I never asked the ISP support staff directly about installing a UTF-8 patch to Pine, but I rather doubt that they would do so with the "global" provided copy of Pine, as that would affect everybody. However, I have had some good results with this: I set the LANG variable in my shell (tcsh) to 'en_US.UTF-8' and and the LC_TYPE variable to the same value. Telling Pine, in its configuration file (.pinerc), that the character set encoding is UTF-8 and setting A.T. to UTF-8 now allows me to see UTF-8 characters to the extent of the glyphs provided in the font I am using (COURIER EXT in 10 point).

Unfortunately, this font does not cover all possible permutations of Unicode, and such a font would be horrendously huge, I suppose. However, if anyone knows of a decent-looking monospaced TrueType font that has a lot of the Unicode glyphs, I would be interested.
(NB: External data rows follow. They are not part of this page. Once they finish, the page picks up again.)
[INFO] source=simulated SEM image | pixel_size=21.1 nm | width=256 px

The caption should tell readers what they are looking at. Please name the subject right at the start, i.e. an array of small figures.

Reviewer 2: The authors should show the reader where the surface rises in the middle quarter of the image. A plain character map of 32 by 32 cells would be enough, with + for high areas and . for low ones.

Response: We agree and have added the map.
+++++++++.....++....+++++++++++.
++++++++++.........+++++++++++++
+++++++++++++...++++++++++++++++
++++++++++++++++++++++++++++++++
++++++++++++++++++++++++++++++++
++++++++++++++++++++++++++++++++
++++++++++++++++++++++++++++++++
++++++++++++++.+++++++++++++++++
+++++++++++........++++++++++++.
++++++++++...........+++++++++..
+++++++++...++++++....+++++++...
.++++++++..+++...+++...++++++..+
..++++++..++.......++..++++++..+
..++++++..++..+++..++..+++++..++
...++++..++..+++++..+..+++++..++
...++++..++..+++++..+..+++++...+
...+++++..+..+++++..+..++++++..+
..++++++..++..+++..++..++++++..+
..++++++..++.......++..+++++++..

The shortcoming in all of this, as Brian pointed out, is that I need a combination of several settings at once: the A.T. setting and the Pine setting, at a minimum. In the course of time I see posts in ISO-8859-1, ISO-8859-2, UTF-8 (now), Windows 1252, and US-ASCII, sometimes all in a single session! In some instances I can just change the encoding in A.T. and get by, but it is admittedly something of a hassle. (For example, when I myself compose messages, I never use UTF-8, but I may use ISO-8859-1, in which case I need Pine set accordingly so it will put out the correct header.) Then again, Pine is not the most flexible mail and news agent on the block, but in my particular circumstance, it suits me well, which is why I started this thread in the first place.